I won't go into more details here on the basic ruleset and the basics of Nftables rules, but you may find the following resources helpful:

§
The problem with accept

Consider an application like Docker, which emits Nftables rules through the iptables-nft compatibility layer in the filter and nat tables. When you expose a container on port 8080/tcp, Docker adds a few rules that can be summarized as follows:

table inet nat {
    chain prerouting {
        tcp dport 8080 dnat to CONTAINER_IP:CONTAINER_PORT
    }
}

table inet filter {
    chain forward {
        ip daddr CONTAINER_IP tcp dport CONTAINER_PORT accept
    }
}

Assuming the ruleset also contains the firewall table from the previous section, do you think you can connect to the service bound to port 8080?

The nice Netfilter packet flow diagram makes it obvious that if you accept a packet at the prerouting stage, it will flow to the next stages until it is eventually dropped, for instance in the input or forward stage. A common misconception about Netfilter is what happens when multiple chains attached to the same hook give a contradictory verdict.

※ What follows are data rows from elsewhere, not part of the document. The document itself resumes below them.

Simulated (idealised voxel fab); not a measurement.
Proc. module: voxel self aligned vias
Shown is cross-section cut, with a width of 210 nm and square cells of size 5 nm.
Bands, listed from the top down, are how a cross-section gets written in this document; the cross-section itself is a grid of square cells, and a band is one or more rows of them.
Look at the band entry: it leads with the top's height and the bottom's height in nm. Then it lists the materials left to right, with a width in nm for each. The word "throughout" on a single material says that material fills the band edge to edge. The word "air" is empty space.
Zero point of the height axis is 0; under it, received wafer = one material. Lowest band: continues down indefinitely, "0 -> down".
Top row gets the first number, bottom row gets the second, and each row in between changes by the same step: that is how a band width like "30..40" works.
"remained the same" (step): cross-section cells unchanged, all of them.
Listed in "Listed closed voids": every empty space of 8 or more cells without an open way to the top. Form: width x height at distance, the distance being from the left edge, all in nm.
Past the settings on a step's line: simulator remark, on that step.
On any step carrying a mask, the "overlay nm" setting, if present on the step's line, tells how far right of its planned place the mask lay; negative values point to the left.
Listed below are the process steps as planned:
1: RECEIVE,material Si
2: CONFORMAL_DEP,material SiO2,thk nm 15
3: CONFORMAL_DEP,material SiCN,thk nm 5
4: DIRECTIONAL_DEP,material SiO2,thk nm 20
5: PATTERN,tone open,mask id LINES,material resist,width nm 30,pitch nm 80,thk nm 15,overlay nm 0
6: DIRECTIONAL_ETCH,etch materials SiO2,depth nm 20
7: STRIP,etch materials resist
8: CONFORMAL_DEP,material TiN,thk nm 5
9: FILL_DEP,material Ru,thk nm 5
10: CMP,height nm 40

Since Nftables supports priorities, you may think that you can choose in which order distinct chains should execute within the same hook, and you may further assume that if you accept a packet in the rule with the highest priority, which happens to be the rule with the lowest numeric id, then it goes to the next stage. This isn't how it works.

If a packet is accepted in some chain, it will traverse all the other chains attached to the same hook. For it to be considered truly accepted, it must traverse all of them without ever being dropped. That means any chain in any random table cannot really "accept" a packet. The only thing it can really do is not drop or reject it within the current chain.

The unfortunate consequence is that an application that wishes to emit rules to drop packets it considers invalid must make sure not to interfere with all the other applications, which is exactly what our firewall table does with its default drop policy for applications like Docker that rely on their own rules to forward packets.

What can we do to keep the default drop policy, but delegate the handling of Docker rules to the docker table?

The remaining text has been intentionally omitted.